Here I am going to model a linear regression between var and res variables. var and res are fake data. I do the regression using lm function which is a very convenient linear regression function in R and compare it with a regression which was impelemted using LMS (least mean square) learning algorithm.
library(ggplot2)
## Warning: package 'ggplot2' was built under R version 3.0.1
Here, I define the functions that I need.
# least-squares cost function
cost <- function(X, y, theta) {
# computes the cost of using theta as the parameter for linear regression
# to fit the data points in X and y
sum((X %*% theta - y)^2)/(2 * length(y))
}
delta <- function(x, y, theta) {
error <- (x %*% theta - y)
delta <- t(x) %*% error/length(y)
return((delta))
}
# gradient descent update algorithm
gradescent <- function(x, y, theta, alpha) {
# Performs gradient descent to learn theta = gradescent(X, y, alpha)
theta <- theta - alpha * delta(x, y, theta)
return(theta)
}
I start with lm function.
data_size<-1000 #number of samples
var <- runif(data_size, 1, 10) # var is random variable which comes from a uniform distribution
res <- var + rnorm(data_size) + 5 #res is function of var and noise
data<-data.frame(var,res)
fitted_model <- lm( res ~ var ) # y=theta0+theta1*x+epsilon
theta_lm<-coef(fitted_model); #least squares parameter extimates
print(theta_lm) #print the parameters
## (Intercept) var
## 4.944 1.016
summary( fitted_model )$r.squared # R^2 coefficient of regression
## [1] 0.8789
mean(residuals( fitted_model )^2) #RSS (sum of squared residual) normalized by sample size
## [1] 0.9774
# scatter plot of response variable vs var overlayed with estimated regression line
print(ggplot( data ,aes( var , res))+geom_point()+geom_abline( intercept = theta_lm [1] , slope = theta_lm [2] , size =2 , color =I( "red ")))

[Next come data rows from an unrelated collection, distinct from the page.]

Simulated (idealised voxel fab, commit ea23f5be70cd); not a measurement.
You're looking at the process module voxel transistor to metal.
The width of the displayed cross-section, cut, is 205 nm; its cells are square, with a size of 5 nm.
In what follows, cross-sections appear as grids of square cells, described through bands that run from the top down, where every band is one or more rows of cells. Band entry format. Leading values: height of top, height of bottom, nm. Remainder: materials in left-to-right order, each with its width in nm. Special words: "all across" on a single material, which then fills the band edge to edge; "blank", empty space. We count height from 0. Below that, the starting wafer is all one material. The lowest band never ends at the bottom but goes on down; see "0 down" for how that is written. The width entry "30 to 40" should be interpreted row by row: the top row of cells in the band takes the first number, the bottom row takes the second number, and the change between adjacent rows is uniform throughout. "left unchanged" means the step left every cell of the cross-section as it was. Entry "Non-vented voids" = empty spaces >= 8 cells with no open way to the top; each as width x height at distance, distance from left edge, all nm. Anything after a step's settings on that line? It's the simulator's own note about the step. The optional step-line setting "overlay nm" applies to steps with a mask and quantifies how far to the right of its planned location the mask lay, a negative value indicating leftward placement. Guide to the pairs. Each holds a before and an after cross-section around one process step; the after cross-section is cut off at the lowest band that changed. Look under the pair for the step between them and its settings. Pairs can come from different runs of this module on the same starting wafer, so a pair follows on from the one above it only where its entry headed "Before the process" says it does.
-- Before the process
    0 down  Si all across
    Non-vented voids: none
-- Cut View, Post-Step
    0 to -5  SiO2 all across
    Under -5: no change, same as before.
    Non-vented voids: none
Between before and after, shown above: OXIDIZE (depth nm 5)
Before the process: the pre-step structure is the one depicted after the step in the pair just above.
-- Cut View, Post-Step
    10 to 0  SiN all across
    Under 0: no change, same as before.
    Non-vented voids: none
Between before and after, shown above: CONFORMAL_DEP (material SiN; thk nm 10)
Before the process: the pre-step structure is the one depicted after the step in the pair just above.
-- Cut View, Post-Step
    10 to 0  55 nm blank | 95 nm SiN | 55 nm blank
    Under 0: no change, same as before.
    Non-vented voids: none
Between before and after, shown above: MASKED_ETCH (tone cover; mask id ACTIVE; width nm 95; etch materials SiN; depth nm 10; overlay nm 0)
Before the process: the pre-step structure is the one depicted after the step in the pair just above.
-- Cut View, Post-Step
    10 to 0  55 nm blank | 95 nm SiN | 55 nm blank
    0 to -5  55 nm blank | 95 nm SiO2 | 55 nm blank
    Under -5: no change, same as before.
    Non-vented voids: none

Now I want to implement linear regression from scratch using LMS (least mean square) learning algorithm. In this algorithm, using a search algorithm (gradient descnent), an optimal parameter for the regression is found. Optimal parameter is a parameter that minimizes the cost function.
num_iters <- 1200 #
Var <- cbind(1, matrix(var)) # column of 1 was added for intercept coefficient
cost_history <- double(num_iters) # to keep the
theta_history <- list(num_iters)
theta_grad <- matrix(c(0, 0), nrow = 2) # Initialize the parameters
alpha = 0.05 # set learning rate
for (i in 1:num_iters) {
theta_grad <- gradescent(Var, res, theta_grad, alpha)
cost_history[i] <- cost(Var, res, theta_grad)
theta_history[[i]] <- theta_grad
}
plot(res ~ var) #scatter plot of data (var and response)
# plot converging fit
for (i in c(1, 3, 6, 10, 14, seq(20, num_iters, by = 10))) {
abline(coef = theta_history[[i]], col = rgb(0.8, 0, 0, 0.3))
}
print(theta_grad)
## [,1]
## [1,] 4.944
## [2,] 1.016
plot(cost_history[1:100], type = "line", col = "blue", lwd = 2, main = "Cost function",
ylab = "cost", xlab = "Iterations")
## Warning: plot type 'line' will be truncated to first character
As this was showsn, with updating the parameters with gradient descent for 1200 times, the model converges to the one that lm in R had generated.